Most comments on Twelve Mile Circle are made to articles written recently, primarily to those posted within the past few days. That doesn’t prevent readers from commenting on older articles though. I leave the comment window open indefinitely. People wander their way to the site however they manage to do it, and I assume most of them arrive using Google or some other intertubes search engine, and leave their digital impressions behind.
Comments then have to be moderated to separate content from spam so I read every single one of them. Sometimes that process leads me to reexamine articles written several years ago either from a nostalgic perspective or with a fresh new set of assumptions.
Revisiting Kalawao
A recent comment applied to one of the most ancient of all 12MC articles, Smallest County in the USA, Part 1, written in February 2008 when the site was only three months old. The reader’s observation dealt with the conundrum of whether to count a visit to a physical location or not, in this case the county of Kalawao in Hawaii.
“I also stood on top of the cliffs at the border. But I refused to pay a fee and a day of my time to set foot on it. And the rest of Moloka’i was way more worth my very limited time….. So, did I visit Kalawao county?”
That wasn’t a new discussion to 12MC. We all delved into similar peculiarities a couple of times in articles that generated lengthy discussions back in 2011, chiefly I’ve Barely Been There and It Counts but it’s Pitiful. I had my own criteria that I continue to follow. Others have theirs, equally valid. An international association doesn’t exist to publish a rule book and nobody gets sanctioned for straying across a line. It’s all good.
Running Changes
However those two articles led me down a different path as I reviewed what I wrote back then. It dawned on me that none of the examples I used to make my point back then were any good any more. My county counting map looks considerably different nowadays.
I’d highlighted my particularly pitiful efforts in four U.S. states in the first article: Montana; Oklahoma; Arkansas and Rhode Island. The situation changed dramatically over the years.
Oddly enough my efforts were aided and abetted by adventures related to running. The first three were specific stopping points for different Mainly Marathons events, specifically their Center of the Nation (Montana), Dust Bowl (Oklahoma) and Riverboat (Arkansas) series of races.
Rhode Island was an offshoot from a different running organization called Ragnar, specifically Ragnar Cape Cod, a relay race stretching from Hull to Provincetown, Massachusetts. Rhode Island was just around the corner so why not stay a little longer and stop for a visit? I’m not a runner nor will I ever pretend to be one. I simply chauffeured a runner from site-to-site (or as I like to call it, “Driving Miss Daisy“) and I managed to see a bunch of places I’d never had any reason to visit before. With that, I felt confident in the legitimacy of my trips to each of those four states.

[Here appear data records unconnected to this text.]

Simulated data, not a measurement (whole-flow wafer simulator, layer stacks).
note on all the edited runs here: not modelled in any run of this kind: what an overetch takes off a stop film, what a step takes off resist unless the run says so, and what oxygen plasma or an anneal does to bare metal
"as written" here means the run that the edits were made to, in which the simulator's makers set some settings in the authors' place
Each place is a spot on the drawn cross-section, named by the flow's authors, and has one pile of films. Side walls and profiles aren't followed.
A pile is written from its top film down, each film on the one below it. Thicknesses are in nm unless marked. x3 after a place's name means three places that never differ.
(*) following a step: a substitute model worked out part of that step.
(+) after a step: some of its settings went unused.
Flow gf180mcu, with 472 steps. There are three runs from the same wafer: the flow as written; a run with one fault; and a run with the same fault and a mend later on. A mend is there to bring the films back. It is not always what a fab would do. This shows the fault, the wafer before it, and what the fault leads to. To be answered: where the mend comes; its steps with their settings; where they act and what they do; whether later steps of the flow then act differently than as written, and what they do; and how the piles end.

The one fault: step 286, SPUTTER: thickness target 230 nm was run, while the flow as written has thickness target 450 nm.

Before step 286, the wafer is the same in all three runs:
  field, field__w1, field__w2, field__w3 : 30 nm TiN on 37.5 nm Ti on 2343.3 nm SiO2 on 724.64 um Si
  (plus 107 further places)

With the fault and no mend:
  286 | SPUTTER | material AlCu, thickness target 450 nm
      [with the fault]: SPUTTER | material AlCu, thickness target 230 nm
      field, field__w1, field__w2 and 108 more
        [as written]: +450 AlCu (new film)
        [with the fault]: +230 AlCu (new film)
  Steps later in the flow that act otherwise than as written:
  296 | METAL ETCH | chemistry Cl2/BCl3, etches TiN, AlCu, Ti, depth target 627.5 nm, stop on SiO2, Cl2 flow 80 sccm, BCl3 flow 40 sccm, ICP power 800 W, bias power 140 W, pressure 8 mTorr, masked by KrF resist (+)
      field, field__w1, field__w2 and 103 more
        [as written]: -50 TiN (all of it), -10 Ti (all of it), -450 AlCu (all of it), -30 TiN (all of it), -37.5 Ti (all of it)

Venturing Beyond the Airport
This left the second article dealing with airport-only visits. I connected Shelby County, Tennessee (Memphis Airport) to my larger grid thanks to the aforementioned Riverboat race series. Similarly, I spent a week in northern Utah that brought the formerly stranded Salt Lake County (Salt Lake City airport) into the fold of my larger efforts.
Finally I erased the embarrassment of my airport-only (Shannon) visit to Ireland. I spent a couple of weeks covering a wide swath of Ireland in the summer of 2014.
I continue to stand by my old rules although I don’t really have any airport-only counties, states or nations remaining anymore. The closest I come to that might be Dallas, Texas and Boise, Idaho. I both cases, however, I’ve made multiple trips lasting days and certainly left the confines of the airports to conduct business. I’ve not yet connected them to the larger overland grid so they stand out like little islands though. [UPDATE: I connected Dallas during my cross country trip in Dec. 2018 / Jan. 2019]
I need to think about the next set of adventures over the winter and consider where to focus my energies next. Connecting dots? Filling doughnut holes? Drawing lines over the Great Plains? All nice problems to have.
There was one more thing I noticed. Some of you have been reading 12MC for a really long time! I saw quite a number of familiar names in those ancient comments. Thanks for sticking with the site for all of these years. I still have a lot of articles left in these typing fingers.